Mexico's peso, Turkey's Lira and South Africa's rand were all at the center of the sell-off. Emerging market stocks also extended their post-U.S. election slump to more than 7 percent.

MSCI's broadest index of Asia-Pacific shares outside Japan  ended at its lowest since mid-July as Hong Kong and Indonesia led the region's losses with drops of 2.7 and 2.2 percent .

By contrast, Japan's Nikkei jumped 1.7 percent on the weakening yen to hit its highest in nine months.

It got an added fillip from data showing Japan's economy grew at an annualized rate of 2.2 percent in the third quarter, handily beating forecasts.

Elsewhere, the New Zealand dollar eased after an earthquake on Monday that killed at least two people and prompted a tsunami warning that sent thousands fleeing to higher ground.

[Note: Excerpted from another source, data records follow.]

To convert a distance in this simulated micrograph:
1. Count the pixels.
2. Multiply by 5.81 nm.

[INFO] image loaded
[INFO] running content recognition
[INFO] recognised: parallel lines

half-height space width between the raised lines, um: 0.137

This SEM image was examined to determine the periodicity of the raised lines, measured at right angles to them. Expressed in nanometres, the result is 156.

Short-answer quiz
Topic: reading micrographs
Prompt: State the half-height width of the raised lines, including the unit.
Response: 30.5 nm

The currency dipped to $0.7092, with losses limited by talk that rebuilding work would support an already strong economy and lessen the need for further interest rate cuts.

Egypt's pound strengthened, meanwhile, after the International Monetary Fund approved a $12 billion, three-year loan program the government hopes will help restore investor confidence and stabilize the currency and economy.

In commodities, the rampant U.S. dollar put pressure on gold, which lost 0.8 percent to $1,215 an ounce. It has lost 7 percent over the last week. Yet, industrial metals extended their bull run, with copper adding 1.2 percent.
 

In the oil market, Brent crude began backsliding, dipping 70 cents to $44.17 a barrel, while U.S. crude eased 60 cents to $42.75. [O/R]

One market rate, measuring expected U.S. inflation over the five-year period that begins five years from today, shot up 30 basis points to 2.46 percent  last week, the highest since late 2014. It had been as low as 1.84 percent in June.

Fed fund futures in turn imply a better-than-70-percent probability the Fed will hike rates in December.

Speaking in Frankfurt, European Central Bank Vice President Vitor Constancio warned about the uncertainty being caused by the sudden swing in markets.

"We should be cautious in drawing hasty, positive conclusions from those market developments because they may not necessarily indicate that the world economy will have an accelerating recovery with higher growth," he said.